Deduping data without a key

One of the challenges I was working through was trying to identify unique person records from a blizzard of API data. It purports to have a unique key for each person, but, in reality, not so much (or, honestly, at all). As a result, I’m working to identify unique people by shared attributes across records. For instance, email can be a reliable unique identifier, but we have many families in our records where dad or mom might share the same email address as the kids. So we’re taking a more holistic approach to examine all the attributes of a particular record. For instance, in the case below (credit: Melissa), do these two records represent one woman or two?

Image for post
Image for post
Two similar datasets (one for Beth Smithe, one for Elizabeth Smith), but do they refer to the same person?

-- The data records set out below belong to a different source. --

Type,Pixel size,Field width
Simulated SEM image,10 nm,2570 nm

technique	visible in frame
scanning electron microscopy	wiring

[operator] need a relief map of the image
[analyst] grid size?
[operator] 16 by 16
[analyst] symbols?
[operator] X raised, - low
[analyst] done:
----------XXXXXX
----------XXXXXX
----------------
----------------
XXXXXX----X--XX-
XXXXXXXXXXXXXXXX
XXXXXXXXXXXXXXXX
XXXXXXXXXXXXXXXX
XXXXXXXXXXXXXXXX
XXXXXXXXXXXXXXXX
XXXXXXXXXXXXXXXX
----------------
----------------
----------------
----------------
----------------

Here are some observations about the challenge to illustrate that it’s not simply a byte-to-byte comparison.

  • Can we identify “Beth” as a nickname for “Elizabeth,” and would this woman use both names? Note that the record with the more-formal “Elizabeth” also contains the complete spelling of her city while the informal “Beth” record also uses an informal abbreviation for the city.
  • Could the last name of “Smithe” on the more-informal record represent a typo that should be considered a match for “Smith” on the more formal record?
  • Both records list the same address, so that’s looking positive.
  • The purchase history looks consistently-upscale across both records.

So now we inject human judgment to determine whether these records represent one woman or two. If we judge both records to represent the same woman, we have created a rule we can reuse for other records about nicknames, typos, formality of record source, addresses, and purchase history.

As we create those rules, our algorithm grows smarter and more accurate as it applies them over the entire dataset. To make that happen, I’m using the dedupe library in Python. It approaches this initially as a clustering problem, and then as I provide rules from the examples it identifies, it can classify more of our blizzard of records into unique people.

I’ll keep you updated on what I learn from the process, but welcome your ideas and feedback. Feel free to comment or tweet back your thoughts.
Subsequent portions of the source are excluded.